Nos. 4788, 4789.

63 F.2d 469 (1933)


Circuit Court of Appeals, Seventh Circuit.

Rehearing Denied March 31, 1933.

Attorney(s) appearing for the Case

Otto Raymond Barnett, Percival H. Truman, and Lawrence T. Barnett, all of Chicago, Ill., for Libbey Glass Mfg. Co.

Fred Gerlach, of Chicago, Ill. (Loucks, Eckert & Peterson, of Chicago, Ill., of counsel), for Albert Pick Co.

Before ALSCHULER, EVANS, and SPARKS, Circuit Judges.

SPARKS, Circuit Judge (after stating the facts as above).

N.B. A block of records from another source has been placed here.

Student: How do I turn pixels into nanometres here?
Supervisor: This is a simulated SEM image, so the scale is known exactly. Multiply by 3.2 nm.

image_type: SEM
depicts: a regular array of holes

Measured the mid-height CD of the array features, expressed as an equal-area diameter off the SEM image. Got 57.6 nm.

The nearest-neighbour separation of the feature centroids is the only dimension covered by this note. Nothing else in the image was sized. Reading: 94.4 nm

The patent in suit, issued August 18, 1914, to Hugo Pick, makes one claim, and it is as follows:

"As an article of manufacture, a drinking glass having a suitable wall projecting upwardly from a base portion and terminating in an integral fragile rim of the same general contour and constituting a continuation of said wall, the wall being formed with a shallow bulge arranged below the rim to leave the usual mouth-engaging portion, but contiguous thereto, and projecting beyond the normal plane of the wall, the bulge being of relatively narrow width and being curved outwardly to present concavo-convex portions terminating in opposite directions vertically in gradual, reverse curvatures, merging into adjoining portions of the wall above and below the bulge to present uninterrupted smooth exterior and interior surfaces devoid of sharp lines or angles, and said bulge being arranged with reference to the mouth of the glass to insure separation of its fragile rim from similar rims of other glasses when grasped in group, to preserve said rim against fracture, substantially as described."

The District Court made findings of fact, and a perusal of the record convinces us that they are fairly supported by a preponderance of all the evidence.

Prior to 1925 Libbey was extensively engaged in the manufacture and sale of various kinds of drinking glasses, including those provided with a beaded edge which were sold by it under the name "Safedge." At that time, and continuously to the present time, Libbey and Pick have been active competitors throughout the United States in the sale of drinking glasses.

Prior to 1925 Pick sold a large line of drinking glasses throughout the United States, including tumblers and goblets manufactured and sold by Pick under the patent in suit, Hugo Pick being the patentee of that patent. This line of patent drinking glasses was catalogued and sold by Pick under the trade-name "Nonik," and a very large sale of those glasses had been developed.

On or about January 2, 1925, Pick sold the patent to Libbey, and at or very near the same time the parties entered into a contract in which no reference in terms was made to the patent in suit. Among other things, however, it provided:

(1) Pick would purchase its entire requirements of "Nonik" glassware from Libbey until August 18, 1931 (the date of the expiration of the Pick patent), with an option on Pick's part of extending the agreement for a further five years.

(2) Libbey agreed that all such ware sold to Pick would be billed at a price of 10 per cent. less than Libbey's best price to its most favored customer for like glassware, with a provision that, in case Libbey should fail or refuse for any reason to fill any of Pick's orders, Pick might have the same filled elsewhere so long as Libbey's failure or refusal continued.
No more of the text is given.